A Bold Retrospective: The Fall of the Mitsubishi Eclipse
Ah, the 90's. They were simpler times. Power windows were still a luxury item and your music resided in books of CDs. It was a time when car design flourished, even in spite of production methods that we would consider archaic by modern hydroforming standards. It was a time of great cars like the '93 Lexus ES 300 and the '94 Toyota Camry- perhaps the best family sedan ever made. PHOTOS: See more of the Mitsubishi Eclipse Also in that automotive renaissance was the explosion of the Japanese sportscar market. High-revving runabouts like the Mitsubishi 3000GT, Toyota Supra, and the occasional gray-marketed Nissan GT-R. It was a great time for sportscars, as the tuner sensation started pushing the bounties of turbocharging. Arguably, no other car was more ubiquitous during this period as the Mitsubishi Eclipse. It was attractive, (relatively) light, and the inline four cylinder engine could be turbocharged into the stratosphere. The turbocharged, all-wheel-drive GSX model was one of the more formidable performance vehicles of its time…and then it all went to shit.
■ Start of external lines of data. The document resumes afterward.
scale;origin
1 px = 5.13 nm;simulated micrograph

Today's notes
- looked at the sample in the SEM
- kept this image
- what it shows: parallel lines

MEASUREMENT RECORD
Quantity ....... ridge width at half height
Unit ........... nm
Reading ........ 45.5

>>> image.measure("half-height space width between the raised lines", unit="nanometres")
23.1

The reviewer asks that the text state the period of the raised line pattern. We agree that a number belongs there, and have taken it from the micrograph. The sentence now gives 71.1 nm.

The second generation was the height of the Eclipse, but its replacement, the ugly-as-shit 2000-2005 Eclipse became one of the early victims of generation bloat. The adding of weight, via safety features that would eventually plague the rest of the auto industry found an early victim, and the car suffered. It lost any of its performance luster and was just an unforgivable design. The Eclipse was discontinued this summer, and I don't think anyone noticed it was gone.
This is what happens when a brand is not left in competent hands, and board members rely on a car's previous reputation to sell cars rather than try and make it better. Time leaves you in the dust, and a car goes off the market, and no one is their to weep for its demise.